The Power of Habit: Why We Do What We Do In Life and Business by Charles Duhigg is an important book about the impact of habits on individuals, organizations and even entire movements of people. The book explains how habits work, how to create new habits by introducing “craves” and the mechanics of why our habits change. Examples of classic craves are set forth like Starbuck’s coffee and others.
Generally speaking, habit cues are governed by other peoples’ behavior at a specific location and time. Prior emotions are often another important component of a habit. Companies like Target can manipulate consumer habits through frequent consumer preference surveys which point toward simple and obvious cues for inspiring consumers to purchase a product on impulse.
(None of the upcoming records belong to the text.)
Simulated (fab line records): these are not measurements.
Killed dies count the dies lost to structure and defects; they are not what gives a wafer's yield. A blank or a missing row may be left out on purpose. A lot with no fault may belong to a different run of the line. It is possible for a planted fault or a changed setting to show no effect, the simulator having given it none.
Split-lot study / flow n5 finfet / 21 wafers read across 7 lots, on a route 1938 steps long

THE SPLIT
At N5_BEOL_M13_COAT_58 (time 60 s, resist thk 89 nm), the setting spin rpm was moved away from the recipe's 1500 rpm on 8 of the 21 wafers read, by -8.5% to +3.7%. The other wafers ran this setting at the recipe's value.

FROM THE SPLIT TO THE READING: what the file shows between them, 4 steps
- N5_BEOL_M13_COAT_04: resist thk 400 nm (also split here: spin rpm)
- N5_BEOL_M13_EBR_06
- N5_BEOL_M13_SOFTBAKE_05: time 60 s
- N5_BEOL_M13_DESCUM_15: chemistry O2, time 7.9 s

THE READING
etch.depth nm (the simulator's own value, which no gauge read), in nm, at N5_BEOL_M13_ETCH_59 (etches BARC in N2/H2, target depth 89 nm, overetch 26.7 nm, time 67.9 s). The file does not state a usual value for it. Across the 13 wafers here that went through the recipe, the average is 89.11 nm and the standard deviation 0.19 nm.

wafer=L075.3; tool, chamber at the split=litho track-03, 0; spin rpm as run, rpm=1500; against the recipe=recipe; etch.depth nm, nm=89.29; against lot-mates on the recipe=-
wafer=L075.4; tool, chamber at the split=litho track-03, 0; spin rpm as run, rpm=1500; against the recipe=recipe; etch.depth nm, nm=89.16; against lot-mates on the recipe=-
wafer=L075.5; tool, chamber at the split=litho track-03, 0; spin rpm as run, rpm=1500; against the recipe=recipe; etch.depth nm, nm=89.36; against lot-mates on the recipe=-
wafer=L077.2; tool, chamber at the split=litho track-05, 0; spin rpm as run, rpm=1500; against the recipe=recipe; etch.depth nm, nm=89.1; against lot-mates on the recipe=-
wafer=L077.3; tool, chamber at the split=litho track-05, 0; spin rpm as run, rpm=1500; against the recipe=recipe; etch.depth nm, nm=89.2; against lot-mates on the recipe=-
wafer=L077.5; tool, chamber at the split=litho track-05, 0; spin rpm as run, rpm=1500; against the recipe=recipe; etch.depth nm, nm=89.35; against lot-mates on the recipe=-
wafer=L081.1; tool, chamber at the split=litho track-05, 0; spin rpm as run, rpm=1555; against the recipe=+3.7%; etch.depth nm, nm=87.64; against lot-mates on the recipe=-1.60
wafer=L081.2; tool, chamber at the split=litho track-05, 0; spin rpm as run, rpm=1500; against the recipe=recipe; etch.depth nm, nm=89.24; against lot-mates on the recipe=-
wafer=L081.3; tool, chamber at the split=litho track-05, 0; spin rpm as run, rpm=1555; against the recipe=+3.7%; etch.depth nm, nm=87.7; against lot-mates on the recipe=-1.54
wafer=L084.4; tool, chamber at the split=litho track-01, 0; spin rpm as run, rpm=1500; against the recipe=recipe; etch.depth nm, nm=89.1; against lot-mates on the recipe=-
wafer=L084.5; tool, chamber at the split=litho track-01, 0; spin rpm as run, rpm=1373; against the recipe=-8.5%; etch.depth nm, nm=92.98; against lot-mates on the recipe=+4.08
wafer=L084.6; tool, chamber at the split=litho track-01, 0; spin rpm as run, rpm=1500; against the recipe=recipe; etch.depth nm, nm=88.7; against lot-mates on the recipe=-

Duhigg provides practical examples of how and why people internalize habits. For example, people go to gyms for a human connection and not necessarily exercise on a treadmill alone. The author explains how organizations develop a memory from unwritten rules on how to get things done. Organizations of every size and shape study the behavior of customers to be able to predict future sales and the demand for an individual product.
The author explains how to extinguish bad habits. First, people must have a strong will to believe that they can change in order to develop the momentum to move a difficult agenda item forward. In moving forward, small wins represent the steady application of a small advantage which people develop incrementally until a complete change can be accomplished.
The Power of Habit is an important book which guides people and organizations through the difficult process of accomplishing change when the need to do so is agreed upon. The presentation is easy to read and the contents are written well. This book will appear to a large constituency in academe, government and in private industry.